Spider in Children’s Bedroom in Germany Turns Out To Be Huge Deadly Scorpion

A shocked mother who investigated when her young sons complained of a big spider in their bedroom was horrified when she realised the creepy crawley was a huge black scorpion.

Patricia Heutmann from the town of Gronau, in the state of North Rhine-Westphalia, Germany, had just put her two sons to bed when she heard them screaming on Sunday, 7th April.

She then rushed to their room when one of the children, eight-year-old Tristan, told her they spotted a big black spider on the wall and asked her to remove it.

Image shows eight-year-old Tristan and the scorpion, undated photo. It was discovered in the home of a family in Gronau, North Rhine-Westphalia State, Germany. (Newsflash)

But the moment she approached the multi-legged critter, she was stunned when she realised that the alleged spider was, in fact, a four-centimetre-long (1.5-inch) scorpion.

Patricia’s husband, Sascha, then captured the scorpion in a kitchen jar, and said he had then looked online to see if there were any reports of a scorpion escaping from a zoo or a private terrarium.

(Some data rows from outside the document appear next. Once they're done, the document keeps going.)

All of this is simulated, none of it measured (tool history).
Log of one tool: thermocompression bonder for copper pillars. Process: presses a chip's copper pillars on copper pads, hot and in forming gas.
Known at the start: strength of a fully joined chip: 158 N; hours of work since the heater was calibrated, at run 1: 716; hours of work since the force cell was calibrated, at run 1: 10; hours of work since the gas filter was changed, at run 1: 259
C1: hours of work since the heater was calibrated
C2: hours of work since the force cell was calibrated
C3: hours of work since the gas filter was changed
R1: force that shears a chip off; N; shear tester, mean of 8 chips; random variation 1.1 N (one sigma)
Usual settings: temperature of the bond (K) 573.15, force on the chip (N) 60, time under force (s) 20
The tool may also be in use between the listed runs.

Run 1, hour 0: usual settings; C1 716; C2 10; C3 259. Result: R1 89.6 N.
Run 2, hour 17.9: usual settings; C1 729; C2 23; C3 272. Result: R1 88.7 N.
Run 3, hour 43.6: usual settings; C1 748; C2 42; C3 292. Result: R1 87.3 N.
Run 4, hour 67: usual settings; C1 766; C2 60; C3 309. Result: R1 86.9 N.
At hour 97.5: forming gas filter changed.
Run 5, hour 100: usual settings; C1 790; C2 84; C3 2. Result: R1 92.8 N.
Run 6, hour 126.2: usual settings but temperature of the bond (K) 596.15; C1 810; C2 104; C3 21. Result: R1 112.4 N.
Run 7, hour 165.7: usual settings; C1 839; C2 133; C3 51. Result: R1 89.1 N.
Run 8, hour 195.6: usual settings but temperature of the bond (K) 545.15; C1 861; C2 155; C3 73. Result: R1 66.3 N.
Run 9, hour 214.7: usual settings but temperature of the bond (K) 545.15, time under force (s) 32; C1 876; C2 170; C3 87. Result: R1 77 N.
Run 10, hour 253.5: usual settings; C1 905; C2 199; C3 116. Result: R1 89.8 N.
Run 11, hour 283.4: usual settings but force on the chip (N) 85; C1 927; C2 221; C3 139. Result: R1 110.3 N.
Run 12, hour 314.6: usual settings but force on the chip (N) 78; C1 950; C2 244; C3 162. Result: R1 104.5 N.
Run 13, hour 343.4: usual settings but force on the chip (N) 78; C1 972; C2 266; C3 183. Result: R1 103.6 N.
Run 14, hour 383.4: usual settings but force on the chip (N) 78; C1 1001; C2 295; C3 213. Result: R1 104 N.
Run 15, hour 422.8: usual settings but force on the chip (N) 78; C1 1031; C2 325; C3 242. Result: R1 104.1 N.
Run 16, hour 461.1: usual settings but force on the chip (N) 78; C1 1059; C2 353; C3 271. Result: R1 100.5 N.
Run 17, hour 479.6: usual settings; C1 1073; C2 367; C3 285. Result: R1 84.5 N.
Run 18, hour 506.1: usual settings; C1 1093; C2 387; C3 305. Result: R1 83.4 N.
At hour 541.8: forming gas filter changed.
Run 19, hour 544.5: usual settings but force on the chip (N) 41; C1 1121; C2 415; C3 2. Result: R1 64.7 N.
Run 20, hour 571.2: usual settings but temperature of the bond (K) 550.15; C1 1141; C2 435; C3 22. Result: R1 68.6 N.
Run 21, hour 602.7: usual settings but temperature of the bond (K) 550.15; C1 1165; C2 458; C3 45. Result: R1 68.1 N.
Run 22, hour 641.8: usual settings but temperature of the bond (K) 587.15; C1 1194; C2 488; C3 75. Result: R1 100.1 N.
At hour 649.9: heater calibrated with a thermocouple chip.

Unable to track down the scorpion’s origin, the Heutmanns sought assistance from zoologist Victor Hartung from the Muenster Natural History Museum.

They then arranged to meet the following day, when the children could hand over the scorpion, affectionately nicknamed Edgar, to the expert.

When the family handed over the scorpion, it was dead, and it’s unclear when or how it died. Local media noted that the expert had asked them to freeze the jar, as the freezing process can help preserve the scorpion’s tissues and structures.

Hartung explained that the scorpion most likely comes from southern Europe and is, therefore, considered an invasive species in Germany.

Image shows the scorpion nicknamed ‘Edgar’, undated photo. It was discovered in the home of a family in Gronau, North Rhine-Westphalia State, Germany. (Newsflash)

Youngster Tristan said in an interview with local media: “It was shocking that the scorpion was suddenly on the wall. And they don’t actually exist in Germany.”

According to local media, the scorpion will now remain at the museum and become part of the Natural History Museum’s collection.